This Female Founder Is Using Fashion To Keep Women From Sex Trafficking

Shannon Keith put $25,000 of her savings into a business that employs women in India who had been or were at the risk of being trafficked. By creating an alternative option for them to make money, Keith, now based in Bend, Oregon with a team of 16 full-time staff, hopes that she can offer these women a safer, more reliable way to make money. In 2015, she converted the organization from a non-profit to a B corporation named Sudara. To date, they have not taken on any investment or outside funding.
1Sudara sells a variety of clothing from robes to loungewear to trendy bottoms in vibrant prints, reminiscent of India.  The clothes are sewn by women in centers throughout India. So far, they’re selling enough to keep themselves in business. For a first-time entrepreneur in apparel, it’s been a learning lesson. The female founder shared her entrepreneurial journey with me.

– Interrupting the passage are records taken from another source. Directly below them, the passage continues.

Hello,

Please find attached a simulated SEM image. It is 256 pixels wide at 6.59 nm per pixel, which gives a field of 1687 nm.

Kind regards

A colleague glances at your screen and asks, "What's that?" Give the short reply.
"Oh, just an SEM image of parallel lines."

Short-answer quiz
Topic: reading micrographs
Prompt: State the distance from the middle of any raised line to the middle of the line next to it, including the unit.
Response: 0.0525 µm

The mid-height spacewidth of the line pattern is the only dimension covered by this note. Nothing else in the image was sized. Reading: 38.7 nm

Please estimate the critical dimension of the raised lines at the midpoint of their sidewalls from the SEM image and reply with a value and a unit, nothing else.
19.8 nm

Esha Chhabra: What compelled you to focus on this particular group of women?

Shannon Keith: In 2005, I traveled to India on a trip to donate a freshwater well as a gift of my in-laws. Unbeknownst to me the well was to be placed in the heart of a brothel community. While I was there, I heard stories of sex trafficking and witnessed women being forced to sell their bodies in order to feed their families. When I returned home, I was compelled to create an organization that at its core would create jobs and provide jobs skill training options for women who wanted to leave the Red Light Districts.

Did you have any background in textiles?

No, but I have always loved to travel and have found myself drawn to beautiful global textiles when traveling internationally. I feel that textiles often hold so much meaning, history, and represent culture well–especially the vibrant fabrics and traditional patterns found in Indian markets.

2You put in some of your own money, but how have you been financing the company?

Over the first few years, I spent about $25,000 on travel, creating prototypes, buying fabric and materials from the markets. When we had a nonprofit status, we received donations and grants to continue our work. Since 2015 we have been a benefit corporation and as a social enterprise, we are now self-funded, to date we have never done rounds of funding for our business.

How many women are working with you now?

Currently, we have about 200 women working to sew punjammies with our partner centers. This is somewhat of a difficult question to answer because we work to fund programs far beyond just seamstress work and frequently, the women sewing our pants move on to start their own businesses, work in different sewing centers, or move on to work in a training capacity. For many of the women at our partner centers, this is their first formal job and is a huge confidence builder–but not the only job they will have for the rest of their careers. We also support jobs skills training for women who never choose a seamstress path and opt to be trained for a different career in nursing, IT, cosmetology, custom tailoring, and more. One of our partner centers, for example, trains about 200 women every 4 months and has an 89% job placement rate.
Do you have any men on the team? What role do they play, if so?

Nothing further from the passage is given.